Joe Smart
Joe Smart

Reputation: 763

Removing the second line from a text file

I have read a few questions that are similar to this, but all are either removing the first or last line or are removing a line that matches (or doesn't match) a specified string.

What I want to do is to remove the 2nd line in a text file and then move everything up by one line rather than filling the 2nd line with whitespace.

Eg. line 3 becomes line 2, line 4 becomes line 3 etc.

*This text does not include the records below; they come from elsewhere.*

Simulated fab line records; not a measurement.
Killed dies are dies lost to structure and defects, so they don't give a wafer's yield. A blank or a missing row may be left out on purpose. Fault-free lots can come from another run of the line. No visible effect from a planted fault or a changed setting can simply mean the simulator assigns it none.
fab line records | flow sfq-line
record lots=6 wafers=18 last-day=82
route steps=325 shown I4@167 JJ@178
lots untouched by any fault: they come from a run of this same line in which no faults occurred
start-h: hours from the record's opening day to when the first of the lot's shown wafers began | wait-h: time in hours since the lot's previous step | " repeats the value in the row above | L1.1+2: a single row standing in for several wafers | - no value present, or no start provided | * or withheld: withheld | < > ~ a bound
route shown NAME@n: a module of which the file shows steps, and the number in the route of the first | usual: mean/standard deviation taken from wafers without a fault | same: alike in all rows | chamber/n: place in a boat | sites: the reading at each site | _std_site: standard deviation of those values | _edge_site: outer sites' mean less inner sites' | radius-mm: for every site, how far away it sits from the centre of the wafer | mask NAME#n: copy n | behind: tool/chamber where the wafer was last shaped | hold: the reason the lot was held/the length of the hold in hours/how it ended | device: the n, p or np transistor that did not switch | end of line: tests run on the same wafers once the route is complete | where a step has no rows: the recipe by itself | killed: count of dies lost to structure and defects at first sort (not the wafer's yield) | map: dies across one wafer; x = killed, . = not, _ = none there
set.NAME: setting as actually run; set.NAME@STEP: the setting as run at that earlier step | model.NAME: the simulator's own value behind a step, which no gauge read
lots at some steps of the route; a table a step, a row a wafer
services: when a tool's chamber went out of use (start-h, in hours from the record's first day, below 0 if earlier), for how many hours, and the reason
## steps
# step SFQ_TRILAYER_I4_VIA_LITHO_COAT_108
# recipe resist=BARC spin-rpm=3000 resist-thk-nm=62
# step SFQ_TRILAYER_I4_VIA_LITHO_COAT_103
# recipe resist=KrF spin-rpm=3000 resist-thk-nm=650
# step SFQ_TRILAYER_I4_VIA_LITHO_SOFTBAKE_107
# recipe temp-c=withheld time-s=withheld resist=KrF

for example, if my input was:

1
2
3
4
5

I would want the output to be:

1
3
4
5

I can't just specify to delete a line if it matches a string as the 2nd line changes daily based on the date.

I have started off using

with open('file.txt', 'r') as f:
    lines = f.readlines()
    f.write(lines)

But I can't work out how to change that to skip the 2nd line.

Context:

This is for generating a rota for my team at work. The first line is a header and the 2nd line is the most recent date. Which means that at midnight every night the 2nd line becomes yesterday, at that point I need to remove that line and add a new line at the end, but that part is easier.

Upvotes: 1

Views: 3499

Answers (2)

open source guy
open source guy

Reputation: 2787

ff = open("messi.txt",'w')
with open('d.txt', 'r') as f:
    lines = f.readlines()
    lines.pop(1)
    ff.writelines(lines)

Upvotes: 0

Germano
Germano

Reputation: 2482

You have to read the file and then rewrite it with the lines you want. For example:

lines = []

with open('file.txt', 'r') as f:
    lines = f.readlines()

with open('file.txt', 'w') as f:
    f.writelines(lines[:1] + lines[2:]) # This will skip the second line

This is a viable approach as long as you deal with small files. Otherwise you'd better read from one file and write to another one.